For example – there have been rumours of bike thieves using Strava to target particular bikes. If you always start and stop at the same place, and have your bike named in Strava then you can see how this might be possible. It’s also fairly easy to work out where someone lives, or their work patterns just from watching their Strava feed for a bit.

The good news is, it is possible to update the security settings to reduce the amount of information you are giving away and to restrict it for workouts so only people you know (and hopefully trust) can see them.

I should note – I’m not an overly paranoid person, but I do try and take internet and personal security seriously – part of my day job is looking after the IT security of the company I work for, so hopefully I have a bit of experience in this area.

So what can you do ?

Advice falls into several main topics:

  • What you share (and with whom)
  • Location
  • Equipment

Where to make changes ?

Strava have made it quite easy to change all these settings, if you login via their website, select settings, and then choose privacy controls.

What you share with whom

There’s generally 3 settings available on most of these options.

  • Everyone – Anyone with access to Strava can see this activity.
  • Followers – Only people following you can see the activities.
  • No-One – No-one can see the activity (this will affect KOM/QOM and Local Legend status)

You can see from the example above, pretty much all of my settings are set so that only people that follow me can see what I’ve been doing (apart from group activities, which I’ve since changed).

This essentially stops any random people from seeing what you have been doing and where you have been, but doesn’t hide your starting and stopping points.


Location is quite important – let’s say you commute to work on your bike regularly, it would be fairly easy to look at that and determine where you live, and where you work, and from that you can tell where your bike (and most likely you) will be. I once freaked out a boss by correctly guessing his exact address just from looking at his Strava data !

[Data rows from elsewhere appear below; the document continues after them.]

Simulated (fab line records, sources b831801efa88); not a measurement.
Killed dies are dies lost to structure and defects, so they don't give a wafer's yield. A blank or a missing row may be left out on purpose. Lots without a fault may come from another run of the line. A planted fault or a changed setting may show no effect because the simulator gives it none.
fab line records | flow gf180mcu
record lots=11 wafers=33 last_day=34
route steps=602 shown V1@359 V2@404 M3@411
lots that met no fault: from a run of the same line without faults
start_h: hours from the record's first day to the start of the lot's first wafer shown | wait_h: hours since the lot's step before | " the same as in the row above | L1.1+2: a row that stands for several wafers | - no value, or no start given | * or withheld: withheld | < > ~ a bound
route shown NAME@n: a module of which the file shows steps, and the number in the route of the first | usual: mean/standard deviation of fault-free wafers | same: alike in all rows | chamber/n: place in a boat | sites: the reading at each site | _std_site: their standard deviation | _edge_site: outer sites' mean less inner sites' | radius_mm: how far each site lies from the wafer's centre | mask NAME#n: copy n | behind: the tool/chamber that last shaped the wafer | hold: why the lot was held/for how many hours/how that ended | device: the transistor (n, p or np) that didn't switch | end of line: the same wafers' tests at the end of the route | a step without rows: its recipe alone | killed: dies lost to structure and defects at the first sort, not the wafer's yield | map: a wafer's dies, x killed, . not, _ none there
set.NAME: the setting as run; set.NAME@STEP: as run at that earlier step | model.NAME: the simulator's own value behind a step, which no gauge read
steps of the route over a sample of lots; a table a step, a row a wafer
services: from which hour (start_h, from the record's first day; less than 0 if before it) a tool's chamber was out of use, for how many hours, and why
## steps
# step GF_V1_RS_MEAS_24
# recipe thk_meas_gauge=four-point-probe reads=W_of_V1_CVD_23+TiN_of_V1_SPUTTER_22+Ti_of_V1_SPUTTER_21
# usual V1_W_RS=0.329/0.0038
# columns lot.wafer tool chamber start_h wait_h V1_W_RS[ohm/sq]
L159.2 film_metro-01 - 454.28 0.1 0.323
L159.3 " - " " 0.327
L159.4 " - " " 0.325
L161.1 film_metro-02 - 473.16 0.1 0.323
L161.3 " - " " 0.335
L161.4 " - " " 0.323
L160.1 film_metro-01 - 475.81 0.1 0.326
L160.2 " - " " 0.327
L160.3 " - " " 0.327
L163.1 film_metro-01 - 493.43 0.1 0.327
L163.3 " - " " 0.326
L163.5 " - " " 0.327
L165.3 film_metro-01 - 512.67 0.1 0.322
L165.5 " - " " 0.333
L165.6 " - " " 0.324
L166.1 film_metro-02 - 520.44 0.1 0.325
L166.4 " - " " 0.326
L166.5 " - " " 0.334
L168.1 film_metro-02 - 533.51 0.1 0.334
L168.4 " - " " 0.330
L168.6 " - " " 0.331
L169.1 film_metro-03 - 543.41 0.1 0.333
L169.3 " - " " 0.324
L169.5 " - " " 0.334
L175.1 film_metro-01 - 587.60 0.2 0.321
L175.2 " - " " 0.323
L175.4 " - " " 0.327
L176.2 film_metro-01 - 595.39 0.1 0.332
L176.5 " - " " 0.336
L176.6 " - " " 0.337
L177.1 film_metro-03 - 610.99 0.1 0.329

Thankfully there are some tools to help with this too.

Location-based Controls.

Hide specific Locations / addresses allows you to set a bubble around certain locations of a size you choose. Cleverly it does not centre the bubble on the location but offsets it slightly so it makes it even harder to work out exactly where the centre of the bubble is. In my case I have 4 locations set.

  • My House
  • The office
  • My parents’ house
  • My wife’s parents’ house

As these are the places I tend to run / ride from the most.

You can also hide the start / end point of a workout, no matter where it happens and again you can choose how much to mask. I currently have this set to zero, as I was finding if I had it set to anything useful it would not give me any trace on the track (and not tie the workout to the rest of the club doing it). It’s the same reason I don’t have the leisure centre marked as a hidden address).


A lot of us use Strava to work out how many kilometers we have used a pair of shoes or a bike for which is really useful (and quite scary how quickly those kilometers rack up).

Strava is all about the data – and if you’ve looked at any ride it will tell you the equipment that has been used – here’s a recent commute of mine.

Ride overview.

You will notice my bike is called “Commute Bike”. All of my bikes are similarly named (“Road Bike”, “Turbo”, “TT”, “Commute Bike”) – I know what they are, but to me, no-one else needs to know that my road bike is a Dogma F10, or a Cervelo S5 (I wish it was, but sadly it’s neither of these !).

You’ll also note I’m trending faster 🙂


Strava have given us the tools to be able to get the benefits of Strava without giving away too much location or equipment data. How you set it up is totally up to you as a user and what kind of information you are happy sharing – sometimes it’s a bit of a compromise as I would quite like to have the start / end of a workout masked for all workouts, but to me personally the benefit of track sessions tying up with everyone else is worth it.